From the Journal Sentinel
Last Updated: July 29, 2003

Maybe it can be explained as a variation of Murphy's Law. Murphy generally holds that anything that can go wrong will go wrong.

Here's the apparent corollary: If government bureaucrats can devise schemes so outlandish as to defy credibility, they will.

Whatever the explanation, the Defense Department recently came up with an anti-terrorism scheme so surpassingly stupid, so utterly devoid of common and moral sense, so dangerous and reckless, that one senator had trouble convincing people it was not a hoax. The notion had only one redeeming feature: It lasted no longer than the time required for embarrassed Pentagon leaders and outraged lawmakers to react to and send it to a deserving grave.

The idea was to establish a futures trading market on the Internet, in which speculators would wager on the likelihood of a future coup d'etat, terrorist attack, assassination attempt or some other calamity.

In defending the program, the Defense Department said the futures market has been effective in predicting oil prices, election results and movie box office receipts. Why not use a similar method to calculate the likelihood that someone might shoot Palestinian leader Yasser Arafat, or that North Korea might lob a nuclear missile at downtown Seoul or Seattle? The Pentagon said the plan was part of its never-ending search for the "broadest possible set of new ways to prevent terrorist acts."

We realize that military planners must often ponder gruesome subjects, but the idea of setting up an Internet betting parlor allowing anonymous people to bet on the likelihood of mass murder, terrorist mayhem and the duration of wars and regimes is pushing the envelope far beyond its breaking point.

It's no wonder that Deputy Defense Secretary Paul Wolfowitz, who read about the proposal in the newspaper Tuesday morning on his way to a congressional hearing, pronounced it dead on arrival. By midday, when we checked, the putative program's Web site, policyanalysismarket.org, was empty.

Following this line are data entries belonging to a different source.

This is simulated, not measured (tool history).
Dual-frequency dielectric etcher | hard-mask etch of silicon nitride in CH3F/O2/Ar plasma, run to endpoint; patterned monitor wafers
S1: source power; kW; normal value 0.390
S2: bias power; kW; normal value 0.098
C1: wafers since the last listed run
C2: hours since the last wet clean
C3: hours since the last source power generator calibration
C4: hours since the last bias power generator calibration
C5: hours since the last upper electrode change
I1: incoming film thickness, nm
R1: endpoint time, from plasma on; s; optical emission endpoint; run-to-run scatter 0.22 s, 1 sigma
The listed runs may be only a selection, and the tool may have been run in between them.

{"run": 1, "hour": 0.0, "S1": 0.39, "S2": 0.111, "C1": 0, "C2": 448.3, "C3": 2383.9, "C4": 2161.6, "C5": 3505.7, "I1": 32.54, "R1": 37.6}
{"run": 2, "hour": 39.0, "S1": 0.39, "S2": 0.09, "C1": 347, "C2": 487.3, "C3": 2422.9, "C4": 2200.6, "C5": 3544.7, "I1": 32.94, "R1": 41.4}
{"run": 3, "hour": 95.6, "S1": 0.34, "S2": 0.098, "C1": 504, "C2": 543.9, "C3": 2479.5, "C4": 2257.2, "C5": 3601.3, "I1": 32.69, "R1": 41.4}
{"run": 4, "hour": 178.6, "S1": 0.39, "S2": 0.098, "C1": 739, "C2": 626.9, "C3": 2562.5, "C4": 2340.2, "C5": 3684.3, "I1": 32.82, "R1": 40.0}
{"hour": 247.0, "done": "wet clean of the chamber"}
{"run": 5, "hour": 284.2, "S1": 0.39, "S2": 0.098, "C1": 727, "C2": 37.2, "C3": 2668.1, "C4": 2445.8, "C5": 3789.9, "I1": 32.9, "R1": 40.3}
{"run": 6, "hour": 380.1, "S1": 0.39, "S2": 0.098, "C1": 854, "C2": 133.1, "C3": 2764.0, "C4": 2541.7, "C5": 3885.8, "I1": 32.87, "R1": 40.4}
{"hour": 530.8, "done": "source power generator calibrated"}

The short-lived plan comes from the the Defense Advanced Research Projects Agency, a Pentagon scientific unit that counts among its successes early work on the invention of the Internet. Policy Analysis Market, as the initiative was called, appears to have been the brainchild of the Pentagon's information awareness office, which is headed by John Poindexter, who was President Reagan's national security adviser during the Iran-Contra scandal.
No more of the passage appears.